Review: Love in the Time of Cholera
It really does defy belief how someone could take a gorgeous love story and turn it into a farce of a film. The result here is laughable, but I do not imagine that this is what the director had in mind.
The film spans a fifty year period set in an unnamed Caribbean port during the late nineteenth and early twentieth centuries. Florentino Ariza (Javier Bardem) marinates in his unrequited love for Fermina Urbino (Giovanna Mezzogorno) throughout the course of the film but she steadfastly rejects him by marrying the dashing Dr Juvenal Urbino (Benjamin Bratt). This idea of a love suspended between times or a love without time limits is a prominent theme of the novel – but is somewhat lost in the haze of generational confusion that permeates the film.
While in the novel Florentino’s longing and undying love for Fermina is endearing, in the film it becomes stalker-like and in modern times a restraining order would be just around the corner. His desperation becomes painful to watch, and his conquests of random women in an attempt to ease his sorrow do nothing to help the viewer to empathise with him. Javier Bardem is a skilled and complex actor, as evidenced in his work in Before Nights Falls and No Country for Old Men, but he fails to showcase his skills in this production with an unwavering limp backbone.
The casting director made a glaring blunder with the central female lead, as the young Fermina is too old and the old Fermina looks too young. The appalling attempts at ageing make-up, the bad wigs, facial hair and ill fitting garments make for an art department disaster.
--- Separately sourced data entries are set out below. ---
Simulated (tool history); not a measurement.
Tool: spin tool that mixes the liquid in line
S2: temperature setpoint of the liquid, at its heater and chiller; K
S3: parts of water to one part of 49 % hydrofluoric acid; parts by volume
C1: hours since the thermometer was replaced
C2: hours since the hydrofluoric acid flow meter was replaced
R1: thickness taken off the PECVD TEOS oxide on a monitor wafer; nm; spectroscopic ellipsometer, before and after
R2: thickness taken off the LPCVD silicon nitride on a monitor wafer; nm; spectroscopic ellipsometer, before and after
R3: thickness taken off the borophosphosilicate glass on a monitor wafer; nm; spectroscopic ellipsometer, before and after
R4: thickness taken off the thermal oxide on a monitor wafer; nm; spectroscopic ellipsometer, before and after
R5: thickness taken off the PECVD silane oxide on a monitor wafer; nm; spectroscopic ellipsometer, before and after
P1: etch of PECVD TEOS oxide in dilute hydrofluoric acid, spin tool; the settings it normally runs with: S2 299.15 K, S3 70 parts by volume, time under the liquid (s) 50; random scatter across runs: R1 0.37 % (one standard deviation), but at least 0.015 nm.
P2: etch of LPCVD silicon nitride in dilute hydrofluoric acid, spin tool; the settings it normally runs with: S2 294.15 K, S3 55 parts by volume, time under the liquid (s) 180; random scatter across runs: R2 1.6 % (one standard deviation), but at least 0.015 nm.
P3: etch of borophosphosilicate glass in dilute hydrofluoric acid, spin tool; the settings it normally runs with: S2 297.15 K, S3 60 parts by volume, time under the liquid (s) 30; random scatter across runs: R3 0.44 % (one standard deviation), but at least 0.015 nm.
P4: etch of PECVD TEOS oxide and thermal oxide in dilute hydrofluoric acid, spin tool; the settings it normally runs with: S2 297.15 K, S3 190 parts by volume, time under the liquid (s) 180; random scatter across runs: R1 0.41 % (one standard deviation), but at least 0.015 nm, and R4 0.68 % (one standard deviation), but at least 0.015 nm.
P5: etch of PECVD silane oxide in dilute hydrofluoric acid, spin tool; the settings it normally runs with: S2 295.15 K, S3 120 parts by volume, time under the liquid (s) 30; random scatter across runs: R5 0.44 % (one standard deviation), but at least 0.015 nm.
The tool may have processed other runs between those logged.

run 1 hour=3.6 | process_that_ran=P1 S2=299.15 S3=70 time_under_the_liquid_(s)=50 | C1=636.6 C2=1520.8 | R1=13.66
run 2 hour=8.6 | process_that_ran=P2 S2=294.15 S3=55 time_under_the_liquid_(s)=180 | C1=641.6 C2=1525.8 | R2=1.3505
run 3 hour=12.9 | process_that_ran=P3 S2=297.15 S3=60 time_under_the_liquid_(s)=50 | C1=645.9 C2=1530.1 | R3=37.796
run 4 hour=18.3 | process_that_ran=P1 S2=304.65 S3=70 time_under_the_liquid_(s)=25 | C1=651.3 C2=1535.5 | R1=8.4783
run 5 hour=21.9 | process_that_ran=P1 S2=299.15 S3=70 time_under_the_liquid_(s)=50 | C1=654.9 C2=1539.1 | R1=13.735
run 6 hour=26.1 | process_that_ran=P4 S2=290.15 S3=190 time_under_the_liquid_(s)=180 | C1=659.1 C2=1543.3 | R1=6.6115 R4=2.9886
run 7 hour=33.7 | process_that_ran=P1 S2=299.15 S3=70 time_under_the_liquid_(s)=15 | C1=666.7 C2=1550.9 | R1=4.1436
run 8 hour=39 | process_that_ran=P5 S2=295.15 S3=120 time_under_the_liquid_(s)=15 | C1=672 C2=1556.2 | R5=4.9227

It seems as though director Mike Newell was unable to harness the poetic and playful nature of Gabriel Garcia Marquez’s novel. The subtleties and humor of the original work seem to have eluded him, and instead he has attempted to portray an epic and worthy love story without the passion. Perhaps the only saving graces (if any) were the languorous camera work drifting over the lush Columbian scenery and the snappy soundtrack provided by Shakira.
While the novel is layered, detailed and sumptuous in its narrative style and in its evocations of the heart, the film falls well short of any such depth, and left me feeling like I has witnessed nothing more than a very expensive high school drama production. It was not a case of eternal love examined, but rather of an eternal bore endured.